A telecommunications question.

[Kerbal01]

How does sattelite communications work? Specifically the ground transmission and sattelite recieving and re-transmission, also what governs what the dishes are made of and shaped like. My (limited) understanding is that the ground station sends a signal (some band of radiation?) to a sattelite in some sort of orbit (LEO,MEO,GEO,SSO,Molynia etc..). This sattelite then sends the signal back to a different ground station. How accurate is this description?

[Laie]

Found a nice primer; rather than quote it, here's the link: http://www.daviddarling.info/encyclopedia/C/communications_satellite.html

[TythosEternal]

Satellite communication (SATCOM) can take many forms, but the most common description is a space-based microwave-band transponder (or network of transponders) that serves to relay information between two or more users (who could be on the ground, at sea, in the air, in space, etc.).

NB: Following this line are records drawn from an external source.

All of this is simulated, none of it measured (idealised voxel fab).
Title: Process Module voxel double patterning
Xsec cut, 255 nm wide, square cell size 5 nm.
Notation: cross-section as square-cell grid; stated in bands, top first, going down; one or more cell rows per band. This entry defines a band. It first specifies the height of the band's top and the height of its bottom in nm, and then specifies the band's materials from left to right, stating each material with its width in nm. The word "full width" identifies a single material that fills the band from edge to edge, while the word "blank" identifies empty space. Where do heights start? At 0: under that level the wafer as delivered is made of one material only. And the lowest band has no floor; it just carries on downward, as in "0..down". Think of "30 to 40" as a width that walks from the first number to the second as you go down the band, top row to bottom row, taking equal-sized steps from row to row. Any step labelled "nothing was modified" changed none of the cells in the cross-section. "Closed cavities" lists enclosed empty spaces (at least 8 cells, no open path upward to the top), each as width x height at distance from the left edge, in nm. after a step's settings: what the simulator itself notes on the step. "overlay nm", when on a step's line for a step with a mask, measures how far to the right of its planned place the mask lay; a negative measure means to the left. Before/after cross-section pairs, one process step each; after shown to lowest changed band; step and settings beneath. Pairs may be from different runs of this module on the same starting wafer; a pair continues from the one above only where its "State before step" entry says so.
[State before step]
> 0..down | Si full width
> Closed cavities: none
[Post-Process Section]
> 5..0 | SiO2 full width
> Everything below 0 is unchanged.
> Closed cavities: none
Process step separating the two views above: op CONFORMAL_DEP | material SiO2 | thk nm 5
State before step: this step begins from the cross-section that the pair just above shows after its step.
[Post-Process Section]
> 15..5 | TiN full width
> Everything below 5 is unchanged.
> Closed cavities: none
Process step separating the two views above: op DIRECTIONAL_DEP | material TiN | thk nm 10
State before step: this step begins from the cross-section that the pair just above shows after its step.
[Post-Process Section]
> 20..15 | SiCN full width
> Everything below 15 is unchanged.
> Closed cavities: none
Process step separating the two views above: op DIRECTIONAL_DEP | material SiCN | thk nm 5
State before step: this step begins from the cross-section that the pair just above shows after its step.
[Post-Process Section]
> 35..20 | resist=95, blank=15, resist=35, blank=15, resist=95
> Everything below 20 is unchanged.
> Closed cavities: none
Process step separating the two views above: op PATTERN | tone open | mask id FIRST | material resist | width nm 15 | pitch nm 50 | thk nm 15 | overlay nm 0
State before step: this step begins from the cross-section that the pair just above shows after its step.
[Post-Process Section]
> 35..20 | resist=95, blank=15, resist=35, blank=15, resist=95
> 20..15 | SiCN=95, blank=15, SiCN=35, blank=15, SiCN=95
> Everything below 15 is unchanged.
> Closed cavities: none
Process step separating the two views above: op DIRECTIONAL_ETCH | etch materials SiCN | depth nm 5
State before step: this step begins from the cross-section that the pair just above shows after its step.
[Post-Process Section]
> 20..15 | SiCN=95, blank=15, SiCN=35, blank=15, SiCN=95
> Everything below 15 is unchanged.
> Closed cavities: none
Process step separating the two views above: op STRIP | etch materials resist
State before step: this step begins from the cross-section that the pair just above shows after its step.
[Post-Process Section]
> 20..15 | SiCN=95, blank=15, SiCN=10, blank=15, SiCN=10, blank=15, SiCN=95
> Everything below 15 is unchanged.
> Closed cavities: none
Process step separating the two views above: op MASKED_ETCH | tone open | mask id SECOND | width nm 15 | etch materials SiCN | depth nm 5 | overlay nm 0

Beyond this, there is a very diverse array of implementations. One of the simplest is a geostationary repeater, which simply receives, filters, and retransmits any waveform it "hears" on a particular band. Users can then "bounce" a signal "off" of the repeater to transmit to other users outside their line-of-sight.

More complex SATCOM implementations can feature cross-band transmission, support for multiple services, cross-links to other satellite in the same constellation, and even (if you don't mind shelling out major cash) complete point-to-point coverage from a large network of low-earth satellites (a la Iridium).

SATCOM networks can be robust and flexible. Networks exist for the transmission of phone conversations, radio channels, television networks, and many more. Most leverage a range of microwave bands (Ku and Ka are two of the most common). Putting such communications in space has a number of advantages, including coverage and cost (believe it or not, a handful of communications satellites are frequently both much easier and much cheaper than, for example, laying down a new trans-oceanic fiber network).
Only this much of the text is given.